O(n log n) vs O(n) -- practical differences in time complexity

brain storm picture brain storm · Jan 31, 2014 · Viewed 90.1k times · Source

n log n > n -- but this is like a pseudo-linear relationship. If n=1 billion, log n ~ 30;

So n log n will be 30 billion, which is 30 X n, order of n. I am wondering if this time complexity difference between n log n and n are significant in real life.

Eg: A quick select on finding kth element in an unsorted array is O(n) using quickselect algorithm.

If I sort the array and find the kth element, it is O(n log n). To sort an array with 1 trillion elements, I will be 60 times slower if I do quicksort and index it.

Answer

Sergey Kalinichenko picture Sergey Kalinichenko · Jan 31, 2014

The main purpose of the Big-O notation is to let you do the estimates like the ones you did in your post, and decide for yourself if spending your effort coding a typically more advanced algorithm is worth the additional CPU cycles that you are going to buy with that code improvement. Depending on the circumstances, you may get a different answer, even when your data set is relatively small:

  • If you are running on a mobile device, and the algorithm represents a significant portion of the execution time, cutting down the use of CPU translates into extending the battery life
  • If you are running in an all-or-nothing competitive environment, such as a high-frequency trading system, a micro-optimization may differentiate between making money and losing money
  • When your profiling shows that the algorithm in question dominates the execution time in a server environment, switching to a faster algorithm may improve performance for all your clients.

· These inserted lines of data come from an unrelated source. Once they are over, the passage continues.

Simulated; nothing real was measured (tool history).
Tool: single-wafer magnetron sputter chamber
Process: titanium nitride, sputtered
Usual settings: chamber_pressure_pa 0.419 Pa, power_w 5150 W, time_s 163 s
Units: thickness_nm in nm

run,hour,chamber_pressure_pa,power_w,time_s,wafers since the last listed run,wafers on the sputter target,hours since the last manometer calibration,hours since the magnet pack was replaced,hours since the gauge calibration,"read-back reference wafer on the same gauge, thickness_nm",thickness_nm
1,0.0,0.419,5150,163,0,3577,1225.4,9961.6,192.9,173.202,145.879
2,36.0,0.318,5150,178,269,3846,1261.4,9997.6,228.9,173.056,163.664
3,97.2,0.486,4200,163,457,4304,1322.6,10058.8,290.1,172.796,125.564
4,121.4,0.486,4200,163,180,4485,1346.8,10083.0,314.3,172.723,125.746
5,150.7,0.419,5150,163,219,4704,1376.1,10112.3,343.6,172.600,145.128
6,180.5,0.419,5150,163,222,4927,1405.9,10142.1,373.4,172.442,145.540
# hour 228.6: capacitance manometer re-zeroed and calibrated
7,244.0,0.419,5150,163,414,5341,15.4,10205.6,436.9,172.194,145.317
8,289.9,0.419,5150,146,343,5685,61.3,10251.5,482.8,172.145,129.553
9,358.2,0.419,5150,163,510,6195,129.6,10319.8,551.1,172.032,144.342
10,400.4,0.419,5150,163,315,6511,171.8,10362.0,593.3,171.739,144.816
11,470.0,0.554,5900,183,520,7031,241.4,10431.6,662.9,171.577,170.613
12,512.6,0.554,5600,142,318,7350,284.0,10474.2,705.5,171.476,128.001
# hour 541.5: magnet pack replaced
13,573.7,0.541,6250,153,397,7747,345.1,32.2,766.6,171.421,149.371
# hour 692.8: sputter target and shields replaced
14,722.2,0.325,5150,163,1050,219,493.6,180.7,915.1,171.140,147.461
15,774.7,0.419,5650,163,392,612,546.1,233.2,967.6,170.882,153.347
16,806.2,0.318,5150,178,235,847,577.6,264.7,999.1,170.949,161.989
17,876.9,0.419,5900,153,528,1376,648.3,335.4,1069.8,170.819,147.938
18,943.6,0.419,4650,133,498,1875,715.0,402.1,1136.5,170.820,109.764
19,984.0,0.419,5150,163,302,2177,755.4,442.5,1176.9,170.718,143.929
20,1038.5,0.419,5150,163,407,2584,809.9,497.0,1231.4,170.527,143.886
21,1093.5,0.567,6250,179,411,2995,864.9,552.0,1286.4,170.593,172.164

Another thing the Big-O notation hides is the constant multiplication factor. For example, Quick Select has very reasonable multiplier, making the time savings from employing it on extremely large data sets well worth the trouble of implementing it.

Another thing that you need to keep in mind is the space complexity. Very often, algorithms with O(N*Log N) time complexity would have an O(Log N) space complexity. This may present a problem for extremely large data sets, for example when a recursive function runs on a system with a limited stack capacity.